DA backs Cordilleran farmers amid major agri problems

Vegetables from Benguet including radish, cabbage, and wombok or Chinese cabbage are being sold at a sari-sari store inside Provident Village in Marikina City for P20/kilo, on Tuesday 9 January 2024. The P20 per kilo price point is significantly lower than the current price of P50 to 90 per kilo in most wet markets in Metro Manila. Lynette Bernardo, the sari-sari store owner, said farmer friends from Benguet asked for help as the farmers have nowhere to bring the produce, since most wet markets in Metro Manila are already overflowing vegetables.
📸 Analy Labor
"I want you to know that the DA has not forgotten you. To the stakeholders of cabbage, tomatoes, carrots, and potatoes, they are all important.”
This is the assurance said by Agriculture Secretary Francisco Tiu Laurel, Jr., in a town hall meeting with highland vegetable industry stakeholders during his visit to the Benguet Agri-Pinoy Trading Center last week.
The dialogue was attended by farmers, traders, truckers, market facilitators, agricultural extension workers, municipal and provincial agriculturists, and other stakeholders from Benguet, Ifugao, and Mountain Province.
“I brought the whole team here with us at the national office to help think about our current situation and see how we can improve,” he continued.
According to Laurel, the dialogue’s goal is to find interventions to advance the province’s farm sector, boost the income of its farmers, and align strategies that lower farmers’ cost of production.
“This is really a consultation so that we can have a policy that you want and we also want the government to achieve President Marcos' goal of a New Philippines. All new. A new direction to improve the life of every Filipino,” he said. "The overall cost of production will be reduced but the farmers' income can be maintained or even increased -- that is what we should think about carefully and help each other so that farmers and consumers can be happy.”
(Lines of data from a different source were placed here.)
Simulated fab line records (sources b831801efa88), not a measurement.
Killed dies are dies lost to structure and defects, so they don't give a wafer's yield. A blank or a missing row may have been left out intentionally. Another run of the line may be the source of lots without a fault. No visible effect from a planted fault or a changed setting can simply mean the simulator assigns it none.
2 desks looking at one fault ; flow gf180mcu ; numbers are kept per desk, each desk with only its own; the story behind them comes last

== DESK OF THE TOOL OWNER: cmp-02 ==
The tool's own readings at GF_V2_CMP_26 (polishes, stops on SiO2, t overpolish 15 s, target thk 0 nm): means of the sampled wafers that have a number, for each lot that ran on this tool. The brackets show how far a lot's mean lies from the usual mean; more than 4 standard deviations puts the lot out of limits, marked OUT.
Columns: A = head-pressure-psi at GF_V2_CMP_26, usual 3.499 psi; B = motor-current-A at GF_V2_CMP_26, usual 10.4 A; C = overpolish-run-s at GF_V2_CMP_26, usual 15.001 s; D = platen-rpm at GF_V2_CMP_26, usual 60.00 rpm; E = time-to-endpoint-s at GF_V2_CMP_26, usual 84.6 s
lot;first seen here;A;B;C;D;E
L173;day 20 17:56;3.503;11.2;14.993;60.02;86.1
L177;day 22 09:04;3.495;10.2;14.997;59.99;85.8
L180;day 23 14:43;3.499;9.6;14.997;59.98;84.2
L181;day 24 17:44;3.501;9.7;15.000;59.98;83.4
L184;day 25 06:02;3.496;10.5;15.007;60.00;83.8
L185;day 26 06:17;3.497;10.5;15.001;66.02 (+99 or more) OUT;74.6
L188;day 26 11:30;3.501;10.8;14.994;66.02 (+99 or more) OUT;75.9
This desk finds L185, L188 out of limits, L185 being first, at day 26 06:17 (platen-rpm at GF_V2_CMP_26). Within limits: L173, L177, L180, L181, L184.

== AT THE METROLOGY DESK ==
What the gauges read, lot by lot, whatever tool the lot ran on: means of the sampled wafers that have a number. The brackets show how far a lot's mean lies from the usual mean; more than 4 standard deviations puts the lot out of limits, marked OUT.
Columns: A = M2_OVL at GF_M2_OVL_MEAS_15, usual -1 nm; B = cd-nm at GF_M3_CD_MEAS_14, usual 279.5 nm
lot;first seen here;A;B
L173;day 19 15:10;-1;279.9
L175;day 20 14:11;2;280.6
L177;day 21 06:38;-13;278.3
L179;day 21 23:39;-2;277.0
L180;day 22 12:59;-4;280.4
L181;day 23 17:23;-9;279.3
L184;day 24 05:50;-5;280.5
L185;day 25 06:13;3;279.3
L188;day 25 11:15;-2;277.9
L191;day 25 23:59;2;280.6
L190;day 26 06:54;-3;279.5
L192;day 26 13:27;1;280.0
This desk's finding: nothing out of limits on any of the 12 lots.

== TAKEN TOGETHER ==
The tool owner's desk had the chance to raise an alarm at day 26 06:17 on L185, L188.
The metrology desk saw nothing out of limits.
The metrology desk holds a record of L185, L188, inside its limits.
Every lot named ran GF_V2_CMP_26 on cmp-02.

Meanwhile, issues related to smuggling were also raised, urging industry stakeholders to be ‘active partners’ of the government in putting an end to the illegal transportation of goods.
The agriculture further expressed, “As for anti-smuggling, we will not stop there because that is the prime directive of President Bongbong Marcos, who needs to be caught, punished, and imprisoned. Fortunately, we will be releasing a new anti-smuggling bill with more teeth.”
Among the issues raised during the town hall meeting also include the high cost of farm inputs, like fertilizers, seeds, and pesticides, and the lack of market outlets for Good Agricultural Practices-certified products.
Hence, Laurel pledged a series of initiatives, “including the establishment nationwide of facilities similar to those found in the Food Terminal Inc., creating market outlets for GAP-certified products, expanding KADIWA stores in Metro Manila, enforcing laws related to vegetable and fisheries trading, ensuring the strict implementation of the EO 41 which suspended collection of fees by local government units from vehicles transporting goods, and providing support to the cut flower industry in the region in recognition of the industry's role in job creation and livelihood.”
Earlier this month, videos of cabbage dumping on roadsides and cliffs and other crops being sold at a lower price or given away for free were circulated online, which according to agricultural group Samahang Industriya ng Agrikultura is linked to last December’s good harvest.
The DA-CAR is continuously aiding the affected farmers by delivering their harvests to various potential markets and trading posts all over the country through Kadiwa trucks. Moreover, plans to increase the number of cold storage facilities for stockpile crops in the said province are in the works.